Dream Sequence 5
Phase two: My gear continued
When you're shooting something of a "run and gun" nature, as I was, you want to travel as light as possible, and a hefty tripod may be your most limiting piece of equipment ... but you really can't do without one, if you want professional results. I shot about 80 to 90 percent of The Eye of Rudra handheld, but when I needed a tripod, I needed it. You will hate it until you need it. There are many good tripods now, and you should try to find a place that stocks a wide range. Bring your camera and get a feel for their differences and trade-offs.
Even the best video can suffer as a result of poor sound recording. Though I wouldn't use it very often, the on-camera stereo mic on the VX1000 is one of the best ever made for a consumer unit. The audio circuitry in the VX1000 is excellent. Even though the camera only records at 32kHz (nearly all comparable cameras today offer 48kHz), sound engineers are amazed at its range and clean, low-noise signal capture. The camera is built with a great pre-amp, superior to many cameras made today. And the manual audio control is predictable and adjustable on the fly.

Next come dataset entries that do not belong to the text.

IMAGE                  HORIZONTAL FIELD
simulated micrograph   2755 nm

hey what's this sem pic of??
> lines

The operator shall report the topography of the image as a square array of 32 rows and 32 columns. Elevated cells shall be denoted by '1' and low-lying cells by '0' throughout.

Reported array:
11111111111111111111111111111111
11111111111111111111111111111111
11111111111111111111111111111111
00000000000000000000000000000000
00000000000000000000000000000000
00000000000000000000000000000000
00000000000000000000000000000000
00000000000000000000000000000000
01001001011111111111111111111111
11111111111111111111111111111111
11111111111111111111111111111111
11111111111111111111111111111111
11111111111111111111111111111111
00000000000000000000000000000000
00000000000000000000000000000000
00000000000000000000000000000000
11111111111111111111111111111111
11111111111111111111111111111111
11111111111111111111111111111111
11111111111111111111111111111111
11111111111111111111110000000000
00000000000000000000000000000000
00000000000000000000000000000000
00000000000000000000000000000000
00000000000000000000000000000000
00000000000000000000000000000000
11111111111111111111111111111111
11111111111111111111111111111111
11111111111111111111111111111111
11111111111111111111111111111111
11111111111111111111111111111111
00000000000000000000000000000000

Good external microphones can be incredibly expensive, and adapting a pro mic down to the mini-input jack on cameras like the VX1000 can tear down an otherwise good signal. And there is no one microphone that will do everything. So I ended up with three relatively inexpensive mics that worked out well.
A pro wireless microphone (like a Lectrosonics) can cost nearly as much as a good camera. Depending on what you're shooting, however, it may be one of your most essential pieces of equipment. If you've ever seen a film called The Cruise, by Bennet Miller, starring my buddy Timothy Speed Levitch, you should bear in mind that the entire film was shot with little more than a Sony VX1000 and a Lectrosonics wireless mic attached to his lapel. As he was virtually the only person doing the talking, this was a perfect solution. But my film would have several speakers, in a wide variety of situations, only some of which would allow the use of a wireless. So I chose an inexpensive (about $400) system by Shure, the VLP 93 VHS. It comes with a good lavalier (lapel mic), but allows for the adaptation of different professional microphones (like a handheld). It still performs well, but there are now several good mics out there in this price range and some for even less cash. Remember that even a great wireless can pick up strange interference in some locations. The airwaves are, after all, getting busier all the time.
I recorded probably 80 percent of the film's audio with an Audio Technica short shotgun mic, the AT835B. A shotgun mic is extremely directional, filtering out sounds to the sides and focusing on what it's pointed at. The drawback is that most shotguns make people sound as though they're talking out of a metal garbage can. The AT835B had great sonic response for its price (about $250), and, importantly, at about 15 inches in length, it just fit on top of the VX1000. A better, more expensive (around $550) solution would be the Sennheiser ME66, used by pros the world over. It's on my present shopping list. A shotgun mic can be mounted on a camera like the Sony with a "shockmount" such as a Beyerdynamic EA86 (about $35). It slides into the accessory shoe of the camera and suspends the mic in a matrix of short rubber bands, isolating it from camera-handling noises.